Sunday, 13 December 2015

Market update

Customarily, December on financial markets is hardly ever a season of bloodshed. Either everyone is celebrating, trading volumes are thin and markets are placid or fund managers are make use of shallow market to boost portfolio valuations before year-end. This year Santa Claus rally, if it is witnessed at all, will be at best considered a revival after the recent turbulent weeks.

The most frequently benchmark used for the Polish stock market its is large-cap index, WIG20, composed of twenty biggest, in terms of the market value, publicly traded companies in Poland. The index, with its historical high of more than 3,900 points recorded in October 2007 and this decade’s high of more than 2,900 in April 2011, has seen a few months of dreadful performance. In early May this year WIG20 peaked at 2,558 points, while on F11 December’s market close it dropped to mere 1,757 points, so it declined by 31% over 7 months. Raw numbers in theory should not bear a false testimony, yet what underlies the numbers might be biased enough to prompt market data recipients to jump to conclusions.

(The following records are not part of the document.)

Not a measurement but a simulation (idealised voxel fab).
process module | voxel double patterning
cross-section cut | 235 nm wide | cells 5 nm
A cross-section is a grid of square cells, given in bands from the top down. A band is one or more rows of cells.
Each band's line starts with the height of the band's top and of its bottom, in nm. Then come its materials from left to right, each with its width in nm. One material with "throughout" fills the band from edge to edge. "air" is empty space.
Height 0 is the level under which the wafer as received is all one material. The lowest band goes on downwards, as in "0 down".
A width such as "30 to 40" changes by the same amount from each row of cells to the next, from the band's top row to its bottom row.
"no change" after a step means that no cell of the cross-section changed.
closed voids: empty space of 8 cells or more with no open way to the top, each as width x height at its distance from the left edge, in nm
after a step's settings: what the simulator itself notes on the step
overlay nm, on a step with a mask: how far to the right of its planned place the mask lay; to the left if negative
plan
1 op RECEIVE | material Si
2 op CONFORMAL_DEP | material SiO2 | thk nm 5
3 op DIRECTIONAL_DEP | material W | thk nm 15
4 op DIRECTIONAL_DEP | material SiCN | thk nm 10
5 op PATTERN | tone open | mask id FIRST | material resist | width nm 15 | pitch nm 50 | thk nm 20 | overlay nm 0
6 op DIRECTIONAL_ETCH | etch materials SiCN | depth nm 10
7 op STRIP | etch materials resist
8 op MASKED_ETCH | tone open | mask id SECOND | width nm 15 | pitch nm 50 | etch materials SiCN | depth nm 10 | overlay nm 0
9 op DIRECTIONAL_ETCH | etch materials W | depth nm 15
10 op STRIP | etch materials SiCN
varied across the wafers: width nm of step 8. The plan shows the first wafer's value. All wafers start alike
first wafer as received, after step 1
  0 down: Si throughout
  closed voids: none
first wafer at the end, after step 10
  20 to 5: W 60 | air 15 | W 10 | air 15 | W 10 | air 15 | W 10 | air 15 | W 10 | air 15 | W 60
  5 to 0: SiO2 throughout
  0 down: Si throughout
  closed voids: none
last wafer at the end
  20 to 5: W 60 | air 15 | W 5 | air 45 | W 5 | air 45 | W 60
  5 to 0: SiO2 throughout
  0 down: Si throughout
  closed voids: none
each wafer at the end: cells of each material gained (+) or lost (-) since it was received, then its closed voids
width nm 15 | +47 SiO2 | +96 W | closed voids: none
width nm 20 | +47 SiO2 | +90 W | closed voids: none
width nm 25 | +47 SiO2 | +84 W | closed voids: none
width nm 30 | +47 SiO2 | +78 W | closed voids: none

So before we do this, three facts:
- as of 11 December 2015’s close, WIG20 components accounted for 27.6% of the whole stock market in Poland, in terms of market capitalisation,
- the index is dominated by two industries: financial sector (Alior Bank, Bank Zachodni WBK, mBank, Pekao S.A., PKO BP, PZU) and energy (Enea, Energa, PGE, Tauron),
- the index is a price index, i.e. takes into account only price movements, but fails to account for return from dividends, while the yield of the index in the long-run is close to risk-free return or slightly higher.

The first arguments persuades you to think of another, more representative benchmark for the Polish stock market, the second should tell you performance of two industries might substantially affect performance of the index.

And indeed, the shares of banks and the insurer have been falling for the recent months, as valuations discounted imposition of financial sector tax, higher bank guarantee fund contributions as well as anticipated, yet for a while put back, conversion of FX-denominated loans unfavourable for banks.

Shares of energy producers plummeted because of their planned involvement in the bail-out of coal mining, extensive CAPEX needs, both factors trimming down their dividend payout capacity.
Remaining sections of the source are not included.